Friday, January 01, 2021

Detecting Race/Gender Bias: A Psychological Experiment

I had the idea of a psychological experiment for detecting race or gender bias, or any other sort of psychological bias about people's appearance whether conscious or unconscious. The experiment compares a human distribution that should be random and meaningless vs. a computer distribution which is actually random.

1. Assemble a group of 100 images of faces which are categorised by a particular race or gender. Face #1 might be Afro-Caribbean Male for example, face #2 South-East Asian Female.

2. Create more groups of 100 faces like the above. This experiment must be repeated several times so it would be best if different faces were used each time.

3. Importantly, the order of race/gender sorting must remain the same for each group and always fixed for all participants and for every round of the experiment, so, in the above example, face #1 would always be an Afro-Caribbean Male. Faces should be chosen to eliminate race or gender ambiguity.

4. Choose a number of subjects and divide these into 3 groups. Those in group 1 are told that the experiment is to test racial bias. Those in group 2 are told that the experiment is to test gender bias. Those in group 3 are told nothing (or, for example, that the test is simply about reaction time and spatial awareness, or some other such thing).
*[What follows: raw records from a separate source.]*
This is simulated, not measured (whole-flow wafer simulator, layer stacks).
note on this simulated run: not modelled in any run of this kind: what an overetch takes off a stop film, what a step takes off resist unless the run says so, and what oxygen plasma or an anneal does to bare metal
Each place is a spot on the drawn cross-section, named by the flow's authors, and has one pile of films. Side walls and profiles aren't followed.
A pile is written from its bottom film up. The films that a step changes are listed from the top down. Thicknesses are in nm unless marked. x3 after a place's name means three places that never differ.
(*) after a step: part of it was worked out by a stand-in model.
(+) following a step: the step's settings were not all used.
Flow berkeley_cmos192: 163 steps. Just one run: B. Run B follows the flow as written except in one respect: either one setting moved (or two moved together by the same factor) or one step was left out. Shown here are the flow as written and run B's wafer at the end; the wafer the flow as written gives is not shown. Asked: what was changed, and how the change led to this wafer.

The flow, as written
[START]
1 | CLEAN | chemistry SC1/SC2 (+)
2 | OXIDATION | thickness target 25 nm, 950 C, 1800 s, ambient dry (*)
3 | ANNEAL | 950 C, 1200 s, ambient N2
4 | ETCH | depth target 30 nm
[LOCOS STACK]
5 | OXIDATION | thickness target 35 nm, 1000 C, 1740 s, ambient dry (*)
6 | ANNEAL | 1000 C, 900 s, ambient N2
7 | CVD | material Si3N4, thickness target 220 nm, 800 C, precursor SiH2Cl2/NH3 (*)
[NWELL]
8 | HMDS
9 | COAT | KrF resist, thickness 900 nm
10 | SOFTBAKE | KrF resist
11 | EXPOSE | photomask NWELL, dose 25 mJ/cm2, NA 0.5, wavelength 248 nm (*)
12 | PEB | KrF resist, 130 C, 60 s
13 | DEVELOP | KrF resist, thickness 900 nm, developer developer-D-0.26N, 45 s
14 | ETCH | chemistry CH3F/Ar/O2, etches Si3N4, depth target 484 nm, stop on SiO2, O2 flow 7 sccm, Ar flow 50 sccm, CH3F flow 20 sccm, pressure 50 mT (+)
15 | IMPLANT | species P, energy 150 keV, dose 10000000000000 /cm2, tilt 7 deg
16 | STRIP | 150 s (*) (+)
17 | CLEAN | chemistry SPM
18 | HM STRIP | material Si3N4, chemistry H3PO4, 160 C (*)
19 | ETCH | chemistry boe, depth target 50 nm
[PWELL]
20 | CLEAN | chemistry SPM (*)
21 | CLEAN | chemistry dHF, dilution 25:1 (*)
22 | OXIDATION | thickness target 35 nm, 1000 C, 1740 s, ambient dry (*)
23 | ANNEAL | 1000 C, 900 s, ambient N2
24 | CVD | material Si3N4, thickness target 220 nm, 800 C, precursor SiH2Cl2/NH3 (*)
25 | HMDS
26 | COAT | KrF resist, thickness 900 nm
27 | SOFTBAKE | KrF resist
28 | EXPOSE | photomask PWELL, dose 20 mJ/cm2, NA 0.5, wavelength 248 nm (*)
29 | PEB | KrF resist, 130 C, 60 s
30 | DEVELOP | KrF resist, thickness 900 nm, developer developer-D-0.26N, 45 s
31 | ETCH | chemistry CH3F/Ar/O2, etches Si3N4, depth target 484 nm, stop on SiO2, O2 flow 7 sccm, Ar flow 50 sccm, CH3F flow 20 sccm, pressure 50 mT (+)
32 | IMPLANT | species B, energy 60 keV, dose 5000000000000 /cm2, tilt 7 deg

5. For the test, the subject is tasked as an employer and is asked to distribute roles to employees. 10 employees must be assigned a management role. 20 employees are to be assigned a technical role. 70 employees are to be assigned a worker role.

6. The subject either uses a computer or picture cards and is shown each of the 100 faces in order. A count-up timer is present to add a feeling of time pressure; this either appears on the screen or the researcher should visibly use a stop-watch. The subject must assign each face to either management, technical, or worker. Subjects can swap around faces; they can change their mind and shift the roles as much as they want.

7. When all 100 faces have been shown and all roles have been assigned the test is complete and the time is stopped and noted.

8. The experiment is repeated by the same subject several times because an average result from many rounds is taken. There can be a time gap (hours, days) between rounds of this test, and this is perhaps better as it stops fatigue and any memory bias.

9. The fixed order of the faces is necessary to stop simple tricks; eg. if a subject put the first 10 faces as manager, the next 20 as technical, the rest as worker then this would be apparent in the data, whereas it would appear as random if the faces were shown in random order.

10. The experiment is also completed by a computer using a purely random distribution. It comparison of the human distribution to this random distribution which will reveal any bias in the average choices of the human subjects.